"Let Us Be Just"

I yield to none in my admiration and affection for France, but let us be just in the application of our standards and criterions of judgment. If we are to condemn and repudiate our debt to England because we deny it the element of disinterestedness, let us also, and for the same reason, repudiate our admitted debt to France. It is admitted that we were utterly unprepared for war even as late as 1917. Mr. George Creel defends our unpreparedness and says that we could not logically and consistently work for peace while we prepared for war, but even in defending he admits the fact. While we have been so unprepared it has been the English fleet that has been defending our Monroe Doctrine; it is the English fleet that has kept our coasts unscarred; it is the English fleet that has enabled our commerce and our transports to cross the seas; it is that Imperial line of ships and guns and men that have protected us through our uneasy slumbers, that have given us time to wake up to the issues of this war and upon which we have depended for the opportunity to make ready and prepare.

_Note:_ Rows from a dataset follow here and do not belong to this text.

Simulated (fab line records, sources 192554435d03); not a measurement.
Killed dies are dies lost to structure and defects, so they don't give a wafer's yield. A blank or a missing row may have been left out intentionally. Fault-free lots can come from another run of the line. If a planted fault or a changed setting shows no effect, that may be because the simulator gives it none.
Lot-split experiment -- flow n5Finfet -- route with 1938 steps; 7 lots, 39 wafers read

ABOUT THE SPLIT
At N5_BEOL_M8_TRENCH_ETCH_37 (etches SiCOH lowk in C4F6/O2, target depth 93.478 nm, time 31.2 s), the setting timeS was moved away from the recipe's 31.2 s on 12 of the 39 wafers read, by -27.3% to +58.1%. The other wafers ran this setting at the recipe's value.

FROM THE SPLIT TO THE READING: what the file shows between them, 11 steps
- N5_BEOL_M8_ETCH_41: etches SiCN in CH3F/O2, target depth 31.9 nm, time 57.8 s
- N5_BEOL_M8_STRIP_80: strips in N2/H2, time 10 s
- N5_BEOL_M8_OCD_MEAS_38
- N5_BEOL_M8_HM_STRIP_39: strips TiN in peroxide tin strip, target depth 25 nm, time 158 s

Again and again has England saved the world; once when the white sails of the Armada rounded Ushant and spread out over the English Channel; again when Louis XIV was threatening the Old World and the New; again when Bonaparte was making and unmaking kings from Madrid to Warsaw; but never did England give to the world a greater service than when she offered up that little Expeditionary Army and threw herself, all unprepared, across the pathway of victorious Germany. Not one of us can look at the ruins of the cities of France and Belgium and remember the threats of Germany directed towards ourselves without thinking with a shudder at what might be the condition of our own cities and citizens had England failed the world in that dreadful summer of 1914.